Skip to content

Search the site

Zscaler is using 3 TRILLION customer logs weekly to train AI

CEO: "These transactions generate a vast quantity of proprietary logs that feed our massive data lake..."

Security firm Zscaler is processing over three trillion logs from customers’ IT estates every week and using them to train its defensive AI systems.

That’s according to CEO Jay Chaudhry, as he revealed that the company expects to hit a record $3 billion in ARR in its just-starting fiscal 2025.

The data runs through Zscaler's "Zero Trust Exchange" platform which handles the security of 47 million users across nearly 8,700 customers.

That's despite what he admitted was a challenging macro environment with continued scrutiny of cybersecurity spending – and a high-focus on vendor resilience in the wake of Crowdstrike's outage (over 700 of Zscaler's largest customers registered for a recent briefing on its approach to this.)

See also: AWS outage saw “cell management” system get flustered by big shards

Wrapping up Zscaler’s financial year on an earnings call Chaudhry said: “Our cloud platform [is] surpassing over half a trillion transactions daily.

“These transactions generate a vast quantity of proprietary logs that feed our massive data lake… These are complete logs that have structured and unstructured data, including the full URL. We leverage this proprietary data to train AI models that power innovations throughout our platform.”

These are big numbers, but perhaps unclear ones to many. How is the data "proprietary"? Which elements are structured versus unstructured. Is there risk of data exposure, etc.? We asked a helpful engineer to explain. 

Your security logs are now… proprietary data?

They told The Stack: “A firewall log generally has little information above a 5-tuple (Source IP, Destination IP, Source Port, Destination Port, Protocol). 
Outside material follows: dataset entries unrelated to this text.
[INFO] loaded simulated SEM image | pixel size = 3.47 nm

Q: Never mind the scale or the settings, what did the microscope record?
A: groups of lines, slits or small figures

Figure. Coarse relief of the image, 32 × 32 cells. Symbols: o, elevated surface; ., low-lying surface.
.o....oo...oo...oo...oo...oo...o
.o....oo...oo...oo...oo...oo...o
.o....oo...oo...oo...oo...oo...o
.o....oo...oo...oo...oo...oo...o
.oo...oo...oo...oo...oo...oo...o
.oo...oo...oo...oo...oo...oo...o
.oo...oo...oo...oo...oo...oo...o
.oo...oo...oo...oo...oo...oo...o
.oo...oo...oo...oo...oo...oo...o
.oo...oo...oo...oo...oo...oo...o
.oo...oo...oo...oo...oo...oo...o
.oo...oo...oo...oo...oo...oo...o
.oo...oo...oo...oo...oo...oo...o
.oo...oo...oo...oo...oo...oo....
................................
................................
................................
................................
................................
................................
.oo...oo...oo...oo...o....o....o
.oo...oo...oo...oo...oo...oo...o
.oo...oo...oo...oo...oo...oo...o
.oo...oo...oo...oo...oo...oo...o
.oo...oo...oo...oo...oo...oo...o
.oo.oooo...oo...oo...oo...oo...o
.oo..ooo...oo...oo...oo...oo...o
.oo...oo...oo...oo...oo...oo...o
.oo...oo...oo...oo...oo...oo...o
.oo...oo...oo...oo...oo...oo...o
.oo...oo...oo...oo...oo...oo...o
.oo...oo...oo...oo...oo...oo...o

“It may have some other metadata like AppID (if it's NGFW), but that requires other licenses and hardware, and potentially some information on TLS like the certificate name. [But] As a Proxy, Zscaler has information about all of the traffic.  It intercepts TLS (based on policy) and validates all of the TLS certificates (who issued it, has it been revoked) and have the full URL/URI information.  This would be the metadata about the transaction. 

“With data-protection it scans inline traffic for Data Loss Prevention, as well as traffic out of path using CASB/API.  This data might be unstructured (like a Word document) or could be structured (like a Excel file, or a CSV)."

They added: "Zscaler doesn't store this data, but it stores the metadata about the transaction. For example if someone sends a Word document containing credit card information, which gets blocked by Data Protection policy, it can log the SHA1 hash of the file and transmit the offending document securely to the Data Privacy officer of the customer.

See also: Citi retires 6% of its legacy applications – and 20,000 people

“So it has full log information, and full traceability of all transactions.  It doesn't store customer data (the payload) but stores log information to identify all of the transactions which pass through [its cloud platform].”

Their explanation came after Zscaler continued to build out its secure access service edge (SASE) proposition – launching an SD-WAN offering that brings it up to a level playing field with the likes of CATO Networks as a single-vendor SASE provider.  (SASE, in essence, essentially involves having someone running your network – East to West and North to South – and security as a highly integrated package as a managed service.)

Zscaler's FY2024 by the numbers.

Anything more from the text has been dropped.